Photo of Vernal Falls courtesy of the National Park Service.
vernalfall230.jpg
MLPA Initiative doesn't create 'Yosemites of the Sea'

by Dan Bacher

A network of so-called "marine protected areas" created under the helm of a big oil lobbyist went into effect on the Southern California coast from Point Conception to the Mexico/U.S. border on January 1, 2012.

Advocates for the privately-funded Marine Life Protection Act (MLPA) Initiative that created these "marine protected areas" continually refer to them as "Yosemites of the Sea" and "underwater parks."

However, nothing could be further from the truth. There is no doubt that John Muir, who fought successfully for the preservation of the Yosemite Valley and unsuccessfully for the preservation of the Hetch Hetchy Valley on the Tuolumne River, and Teddy Roosevelt, the founder of the country's National Parks, would be outraged about these so-called "marine protected areas" being called "Yosemites of the Sea" if they were still alive.
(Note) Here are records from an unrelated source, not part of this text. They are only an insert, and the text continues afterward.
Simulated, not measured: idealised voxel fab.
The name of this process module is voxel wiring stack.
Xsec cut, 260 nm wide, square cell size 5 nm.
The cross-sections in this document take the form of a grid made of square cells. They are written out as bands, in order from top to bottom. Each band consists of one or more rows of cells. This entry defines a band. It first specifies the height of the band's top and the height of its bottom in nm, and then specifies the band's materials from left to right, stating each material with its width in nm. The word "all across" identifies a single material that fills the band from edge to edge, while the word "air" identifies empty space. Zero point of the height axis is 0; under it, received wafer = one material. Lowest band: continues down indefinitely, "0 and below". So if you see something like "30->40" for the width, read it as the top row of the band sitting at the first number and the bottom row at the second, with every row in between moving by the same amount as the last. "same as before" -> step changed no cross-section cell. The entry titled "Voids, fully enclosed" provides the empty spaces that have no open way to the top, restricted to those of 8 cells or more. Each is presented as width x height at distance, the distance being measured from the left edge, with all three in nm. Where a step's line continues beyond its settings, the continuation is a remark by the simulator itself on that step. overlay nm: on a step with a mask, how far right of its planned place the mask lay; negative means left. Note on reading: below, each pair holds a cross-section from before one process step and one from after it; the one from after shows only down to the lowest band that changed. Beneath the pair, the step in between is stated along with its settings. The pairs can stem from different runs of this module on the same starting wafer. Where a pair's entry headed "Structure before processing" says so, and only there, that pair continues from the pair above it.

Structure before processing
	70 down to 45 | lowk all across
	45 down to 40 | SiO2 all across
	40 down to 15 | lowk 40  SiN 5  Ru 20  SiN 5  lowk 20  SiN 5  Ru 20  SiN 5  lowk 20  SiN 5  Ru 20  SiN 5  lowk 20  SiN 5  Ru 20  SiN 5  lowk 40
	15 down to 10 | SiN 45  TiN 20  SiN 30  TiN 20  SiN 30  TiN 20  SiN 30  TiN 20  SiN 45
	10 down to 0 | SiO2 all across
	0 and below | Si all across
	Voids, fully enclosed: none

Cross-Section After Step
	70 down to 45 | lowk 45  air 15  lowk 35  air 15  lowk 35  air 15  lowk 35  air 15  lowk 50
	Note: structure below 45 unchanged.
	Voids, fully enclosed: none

The comparison of the so-called "marine protected areas" to National Parks like Yosemite and Kings Canyon has no basis in fact.

First, the national parks don't prohibit recreational fishing, including even catch and release fishing, like many of the Marine Life Protection Act (MLPA) Initiative's "marine protected areas" do. You can fish in Yosemite, Kings Canyon and other national parks - it is one of the many recreational activities that visitors can enjoy when they go to these parks.

Theodore Roosevelt was an avid outdoorsman - and made sure that the national parks allowed fishing and other outdoor recreation in their boundaries, unlike the "no fishing zones" created under the MLPA Initiative.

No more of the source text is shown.